Trump’s Secret Weapon Is a TikTok Billionaire Who Used to Spurn Him
Monday was a very good day for Donald Trump’s pocketbook. Not only did a New York appellate court slash the $454 million bond he owed in his civil fraud lawsuit by more than 60 percent, but shares of Digital World Acquisition Corp., which merged with the former president’s Trump Media & Technology Group last week, jumped 30 percent. Trump’s net worth, in turn, surged to $6.5 billion, vaulting him for the first time to Bloomberg’s list of the 500 richest people in the world. Per the publication, it was “the single-greatest day on record for the former president’s wealth.”
High on the list of people to thank for Trump’s newfound—albeit temporary—financial haleness is Jeff Yass, the billionaire Wall Street financier. Yass has found his name in the news quite a bit lately, all for Republican-politics-type reasons, and it looks as if he could even be primed to be the newest billionaire to take a high-level role in a possible Trump administration. It’s a radical reversal for a political megadonor who has long been known as a Never Trumper.

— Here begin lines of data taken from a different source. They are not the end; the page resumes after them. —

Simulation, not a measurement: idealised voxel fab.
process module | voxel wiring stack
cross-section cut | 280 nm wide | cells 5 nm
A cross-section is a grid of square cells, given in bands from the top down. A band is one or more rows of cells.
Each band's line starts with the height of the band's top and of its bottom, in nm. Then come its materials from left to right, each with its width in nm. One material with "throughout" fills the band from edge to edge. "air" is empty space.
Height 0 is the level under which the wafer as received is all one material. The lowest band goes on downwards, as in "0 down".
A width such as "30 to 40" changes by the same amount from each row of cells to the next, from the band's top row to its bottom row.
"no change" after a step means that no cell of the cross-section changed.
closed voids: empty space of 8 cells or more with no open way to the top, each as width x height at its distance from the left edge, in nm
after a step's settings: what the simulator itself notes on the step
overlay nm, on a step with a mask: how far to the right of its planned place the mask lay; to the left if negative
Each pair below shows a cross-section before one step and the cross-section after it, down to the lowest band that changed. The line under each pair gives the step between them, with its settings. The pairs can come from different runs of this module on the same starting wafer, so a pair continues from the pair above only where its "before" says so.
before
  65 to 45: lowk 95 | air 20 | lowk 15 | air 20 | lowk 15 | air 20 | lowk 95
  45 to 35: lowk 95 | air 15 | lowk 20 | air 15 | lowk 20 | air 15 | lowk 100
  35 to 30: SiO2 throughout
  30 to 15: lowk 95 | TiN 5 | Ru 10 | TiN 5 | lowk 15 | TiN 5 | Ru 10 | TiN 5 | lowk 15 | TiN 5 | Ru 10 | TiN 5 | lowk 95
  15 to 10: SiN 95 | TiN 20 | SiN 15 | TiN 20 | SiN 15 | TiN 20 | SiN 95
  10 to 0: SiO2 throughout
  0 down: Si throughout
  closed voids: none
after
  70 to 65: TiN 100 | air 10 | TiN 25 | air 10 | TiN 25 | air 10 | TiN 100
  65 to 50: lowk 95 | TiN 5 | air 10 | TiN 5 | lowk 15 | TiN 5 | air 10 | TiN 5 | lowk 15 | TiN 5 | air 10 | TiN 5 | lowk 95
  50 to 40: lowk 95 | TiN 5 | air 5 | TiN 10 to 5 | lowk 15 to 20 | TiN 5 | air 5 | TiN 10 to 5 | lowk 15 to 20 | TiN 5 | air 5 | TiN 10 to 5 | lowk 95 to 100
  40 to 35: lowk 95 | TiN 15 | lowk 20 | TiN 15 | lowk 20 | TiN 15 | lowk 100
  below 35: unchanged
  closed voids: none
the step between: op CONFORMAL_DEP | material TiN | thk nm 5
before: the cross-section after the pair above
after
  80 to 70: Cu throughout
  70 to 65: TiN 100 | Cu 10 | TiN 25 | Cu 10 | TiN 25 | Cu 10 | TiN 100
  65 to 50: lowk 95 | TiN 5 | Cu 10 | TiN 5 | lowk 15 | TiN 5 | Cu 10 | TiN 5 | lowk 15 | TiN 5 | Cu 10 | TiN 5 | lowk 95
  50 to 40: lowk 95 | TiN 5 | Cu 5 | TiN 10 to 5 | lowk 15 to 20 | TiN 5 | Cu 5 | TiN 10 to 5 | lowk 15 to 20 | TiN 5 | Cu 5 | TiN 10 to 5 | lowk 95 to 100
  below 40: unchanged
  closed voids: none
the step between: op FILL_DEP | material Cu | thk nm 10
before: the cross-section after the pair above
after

The Digital World Acquisition Corp. merger with Trump’s Truth Social had Yass’ fingerprints all over it. As the New York Times reported, “Yass’s trading firm, Susquehanna International Group, owned about 2 percent of Digital World Acquisition Corp., which merged with Trump Media & Technology Group on Friday,” making it the single largest institutional shareholder of the company behind that merger. This means that—assuming Susquehanna still owns those shares—Yass’ firm is now one of the largest institutional shareholders of Trump’s social media company. (The financial boost for the former president, coming at a time of acute legal and financial distress, may prove temporary as the stock price goes down; also, Trump is currently prohibited from selling his shares.)
But that’s not the only reason Yass has been in the news, nor is it his only social media and Trump entanglement of note.
Earlier this month, Trump made waves when he reversed course on his feelings about the TikTok ban that has been making its way through Congress. Long supportive of that policy, Trump abruptly went back on it, saying that a ban would only help Facebook and that there are a lot of “young kids on TikTok who will go crazy without it.”
That about-face came just days after Trump met with Yass at a Club for Growth donor event in Florida. Where that comes together is on Yass’ balance sheet: Yass was an early investor in TikTok and remains a major shareholder in the company. According to the Wall Street Journal, Susquehanna owns a 15 percent stake, worth an astronomical $21 billion as of last year. (Yass personally holds 7 percent of the company.)
As Reuters reported: “The U-turn on TikTok amid a major cash crunch led to speculation that Trump may be trying to court Yass.”
It wouldn’t be the first time Yass prompted a sudden change of heart in a presidential contender: He donated $4.9 million to Vivek Ramaswamy’s American Exceptionalism PAC in the second half of 2023, a period in which Ramaswamy went from calling TikTok “digital fentanyl” to opposing a ban.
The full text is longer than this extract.